Those who cannot understand the past are condemned to repeat it.
Every one of us knows that we are fallible. But to what extent?
Sure, we can be mistaken sometimes, but certainly not on anything really important: we do, after all, understand the world around us and have fine enough decisional skills. Or do we?
Descartes hypothesized the existence of an evil demon, an entity that is "as clever and deceitful as he is powerful, who has directed his entire effort to misleading me". He can alter both my senses and the laws of logic. In such a case, anything I could ever learn and know will be nothing but an illusion.
We don't really care that much about this idea: it's nothing but a philosophical speculation and, although theoretically preoccupying since it cannot be disproven, we can practically just assume it to be wrong and go along with our life.
We should however take seriously an other hypothesis: there could be a "Subtle" Evil Demon, not so almighty but equally deceptive. He wouldn't be capable to alter the external reality and create an illusory world, but it could alter our perception from time to time.
This book explores the secrets and deceptions of this Subtle Evil Demon: our own brain, and all the many different ways it manipulates our understanding of reality, convinces us to believe false things and prevent us from realizing what is really going on.

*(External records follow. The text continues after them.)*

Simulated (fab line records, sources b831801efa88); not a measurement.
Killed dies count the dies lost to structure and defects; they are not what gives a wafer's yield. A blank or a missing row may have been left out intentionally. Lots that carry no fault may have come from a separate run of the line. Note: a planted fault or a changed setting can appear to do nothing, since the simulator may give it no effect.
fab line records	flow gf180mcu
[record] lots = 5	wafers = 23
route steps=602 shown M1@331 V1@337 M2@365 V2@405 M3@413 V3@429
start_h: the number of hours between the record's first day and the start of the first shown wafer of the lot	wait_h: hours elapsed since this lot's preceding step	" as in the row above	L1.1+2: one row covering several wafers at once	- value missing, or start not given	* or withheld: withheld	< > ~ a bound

We will discuss optical illusions, flaws in our perception, false memories, hidden factors that influence our decision without our notice, and many psychological mechanisms that are strange, surprising... and even dangerous.
We tend to assume that people makes mistakes due to a lack of intelligence, knowledge or insight. However, most of wrong things people believe and do depends on our natural thinking and decisional patterns. They are the consequence of how the Subtle Evil Demon manipulates our mind into a false understanding of reality. If we miss this crucial fact, we will never be able to fix it and create a better world.
In the past, people have blindly believed in theories we consider to be utter irrational nonsense, and the consequence of this have often been violence, discrimination, suffering and death.
We must realize that, in order to prevent this to happen anymore, we must open mindedly accept a scary, but realistic idea: Those horrible events happened because those people thought and acted exactly in the same way as I do today
This book will uncover our own brain's many flaws and natural errors, and discuss deeply the suffering that can follow any time we blindly trust the Subtle Evil Demon.